Page 1 of 1

Scaling parallel, banded LU decomposition and solve

PostPosted: Tue May 29, 2012 3:20 pm
by sgildea
I have written a simple program to factor and solve a banded matrix in ScaLAPACK using PDGBTSV and PDGBTRS. Basically, I invoke PDGBTSV, and then use the output from the internal call of PDGBTRF for additional calls to PDGBTRS. I have run the program with 1, 2, 4, and 8 processes (everything regarding the matrix and rhs kept the same) and find that the solve (PDGBTRS) portion does get faster as I increase use more processors(scales approx. as P^-.63), but the factorization step (PGBTRF called from PDGBSV) scales as P^3.0 ! I would like to run with more processors, but I am concerned about the factorization scaling...With one process, for this problem, the PDGBSV call takes about 2.6 seconds, but for 8 processes on the same matrix/rhs, I did the factorization once and it took nearly 40 minutes!

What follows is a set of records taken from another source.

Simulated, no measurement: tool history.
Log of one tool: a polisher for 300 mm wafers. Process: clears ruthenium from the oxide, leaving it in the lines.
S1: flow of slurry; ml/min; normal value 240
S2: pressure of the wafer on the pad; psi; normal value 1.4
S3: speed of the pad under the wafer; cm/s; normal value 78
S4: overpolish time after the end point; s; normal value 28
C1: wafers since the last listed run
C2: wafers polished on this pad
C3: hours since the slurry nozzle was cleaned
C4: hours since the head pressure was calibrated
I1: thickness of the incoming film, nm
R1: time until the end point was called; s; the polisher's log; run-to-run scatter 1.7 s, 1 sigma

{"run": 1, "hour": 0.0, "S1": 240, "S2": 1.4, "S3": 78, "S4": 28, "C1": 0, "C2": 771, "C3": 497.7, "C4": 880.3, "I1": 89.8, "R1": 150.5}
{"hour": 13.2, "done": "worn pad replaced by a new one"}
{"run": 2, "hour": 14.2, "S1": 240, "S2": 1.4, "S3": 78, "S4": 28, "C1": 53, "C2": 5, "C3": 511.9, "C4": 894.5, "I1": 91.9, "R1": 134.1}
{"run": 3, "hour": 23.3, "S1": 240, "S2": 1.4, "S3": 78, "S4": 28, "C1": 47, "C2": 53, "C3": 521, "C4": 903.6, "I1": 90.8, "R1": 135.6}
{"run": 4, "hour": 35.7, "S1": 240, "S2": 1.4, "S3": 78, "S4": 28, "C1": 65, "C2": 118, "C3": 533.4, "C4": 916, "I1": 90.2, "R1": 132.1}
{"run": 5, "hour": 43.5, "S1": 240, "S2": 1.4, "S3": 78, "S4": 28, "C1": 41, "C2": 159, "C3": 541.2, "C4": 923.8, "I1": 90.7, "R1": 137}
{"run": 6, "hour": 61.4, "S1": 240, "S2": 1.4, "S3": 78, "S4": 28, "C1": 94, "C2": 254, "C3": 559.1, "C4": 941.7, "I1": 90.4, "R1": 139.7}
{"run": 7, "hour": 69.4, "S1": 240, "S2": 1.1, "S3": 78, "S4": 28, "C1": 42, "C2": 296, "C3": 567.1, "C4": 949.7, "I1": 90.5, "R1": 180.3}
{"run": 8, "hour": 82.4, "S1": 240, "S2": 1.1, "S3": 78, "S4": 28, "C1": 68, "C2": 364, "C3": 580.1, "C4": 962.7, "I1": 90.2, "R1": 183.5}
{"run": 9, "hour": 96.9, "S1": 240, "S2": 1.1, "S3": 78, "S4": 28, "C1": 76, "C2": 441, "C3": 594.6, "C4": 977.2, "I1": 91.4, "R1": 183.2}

My sample problem as N=40000 unknowns, with BWL and BWU both equal to 200 (this is emulating part of a much larger code, and I am considering PDGBSV to obtain the factorization and then repeatedly apply PDGBTRS to get an important quantity, on the order of several million times). I can live with a costly factorization b/c I only do that part once, but other parts of the code need to use a larger number of processors.

My actual question is:
Is the scaling I'm seeing inherent to PDGBTRF or can I fix this by changing how I compile my code, or something else I haven't thought of? If you need more information about the environment I am using the code in, or the code itself, I'd be happy to provide them. What have others with more experience found when using PDGBTRF?

Thank you,

Steve

Re: Scaling parallel, banded LU decomposition and solve

PostPosted: Tue May 29, 2012 6:59 pm
by sgildea
After discussing things with a friend of mine, he suggested I try setting the environment variable OMP_NUM_THREADS to 1. With this in place, the time for the factorization(PDGBTRF) with one processor increased by about a factor of ten, doubled when run with 2 processors, but then has decreased when using more processors all the way up to 80 (scaling as P^(-.5)). However, the matrix I was using as a test case probably wasn't big enough to see strong benefits from more processors at that point because N/P was approaching the same order as my matrix bandwidth.

With OMP_NUM_THREADS at 1, the solve calls (PDGBTRS) scaled well enough (~ P^-.6 or so), just as before.

In summary, setting OMP_NUM_THREADS completely solved the performance issue I was seeing. If I am able to see a benefit from OMP with different settings, I will be sure to update.

Re: Scaling parallel, banded LU decomposition and solve

PostPosted: Tue May 29, 2012 7:14 pm
by Julien Langou
Great! Sorry for not spotting this on our end. It's a classic. Yes you absolutely do need to set the OMP_NUM_THREADS to 1 for ScaLAPACK if you run your application with one MPI process per core.
This is because otherwise the BLAS will (in general) spawn as many threads as core available on a node. So if you have a sixteen-core node, your application spawn sixteen MPI processes (that's you)
each MPI processes spawning sixteen threads (that's the BLAS). This is a recipe for performance disaster. (Note: it would make sense to have four MPI processes per node each spawning four threads at the
BLAS level. You would do this with the appropriate mpirun -np xxxx and then setting OMP_NUM_THREADS to 4. In general OMP_NUM_THREADS to 1 is close to best. So not worth worrying.) (Note:
OMP_NUM_THREADS takes care of most of the BLAS libraries but not all, some have their own environment variable to control the number of threads they are running on.)
Cheers, Julien.